An error made by the United States Postal Service will cost it (i.e. the American taxpayers) $3.5 million. The USPS used an image of the wrong Statue of Liberty on a stamp it issued in 2010, mistaking a Las Vegas-based replica for the real Lady Liberty. Last week, federal judge Eric Bruggink sided with Robert Davidson, the replica’s creator, in saying his piece was different enough from the real thing to be protected by copyright law. Therefore, Judge Bruggink ordered the USPS to pay $3.5 million to the artist, out of the $70 million the USPS made in profit from sales of the bogus stamp.

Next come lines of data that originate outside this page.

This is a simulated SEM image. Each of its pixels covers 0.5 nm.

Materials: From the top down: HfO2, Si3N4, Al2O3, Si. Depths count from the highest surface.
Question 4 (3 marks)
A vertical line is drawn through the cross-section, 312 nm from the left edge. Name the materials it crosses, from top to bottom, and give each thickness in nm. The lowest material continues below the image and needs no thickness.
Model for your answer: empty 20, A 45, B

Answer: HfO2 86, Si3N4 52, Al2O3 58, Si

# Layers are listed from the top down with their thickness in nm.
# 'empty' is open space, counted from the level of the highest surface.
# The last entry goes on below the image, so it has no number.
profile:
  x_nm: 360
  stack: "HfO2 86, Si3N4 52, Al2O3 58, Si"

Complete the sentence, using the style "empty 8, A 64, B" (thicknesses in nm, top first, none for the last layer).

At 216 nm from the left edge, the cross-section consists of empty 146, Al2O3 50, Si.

The post office originally selected the photo by searching Getty Images, the stock-photo site, incorrectly believing it showed the real statue. It then sized and cropped the photo, fit it on a stamp, and released it to adoring philatelists in December of 2010. It wasn’t until months later, in 2011, after nearly three billion of the stamps had been printed, that a stamp collector noticed it pictured the wrong icon, leading the USPS to change the information in materials it distributed about the stamp. The USPS took no further action regarding the matter until the recent court case, where it argued that Davidson’s statue was so similar to the original Lady Liberty that it didn’t merit copyright protection.
Mr. Davidson filed a copyright infringement lawsuit against the postal service in 2013, claiming it illegally used the image of his piece. The USPS discontinued the design, dubbed the Lady Liberty Forever, in 2014, after reaping $2.1 billion from the sale of nearly 5 billion stamps. (By contrast, Davidson netted $233,000 from the creation of his casino-based statue, according to various reports). Davidson argued that his version of Lady Liberty is “sultry,” “sexier,” and more “fresh-faced” than the one France gifted to America. Well, who doesn’t want a sultrier, sexier Statue of Liberty? I say tart the bitch up and see who comes running. Though, come to think of it, aren’t “sexier” and “sultrier” at odds with “fresh-faced?” (I guess not if you prefer Mary Ann to Ginger on Gilligan’s Island).
The replica is only half the size of the actual Statue of Liberty and is surrounded by desert not water. It has more defined features, particularly its eyes and lips. Davidson claims that his mother-in-law’s face was the inspiration for the design.
Talk about a suck-up.
The USPS has made other errors in the past. It once previously put the wrong “Hope Diamond” on a stamp, mistaking the engagement ring stone of Bob Hope’s wife, Delores, for the 67-carat one once owned by King Louis XIV of France. In fact, it once put the wrong Bob Hope on a stamp, accidentally subbing Robert Q. Hope, a then 69-year-old plumber from Pierre, South Dakota, for the star of such movies as “The Road to Rio” and “The Road to Morocco.”
The French postal service, La Poste, has also proven quite fallible. Several years ago, it put the wrong Eiffel Tower on a stamp it issued, likewise falling for the half-sized Las Vegas edition. La Poste, too, honored Bob Hope with a stamp in the late 1950’s, after he starred in “Paris Holiday,” a film shot in… Paris. (And, ironically, it’s now clear that The Road to Morocco ends in France).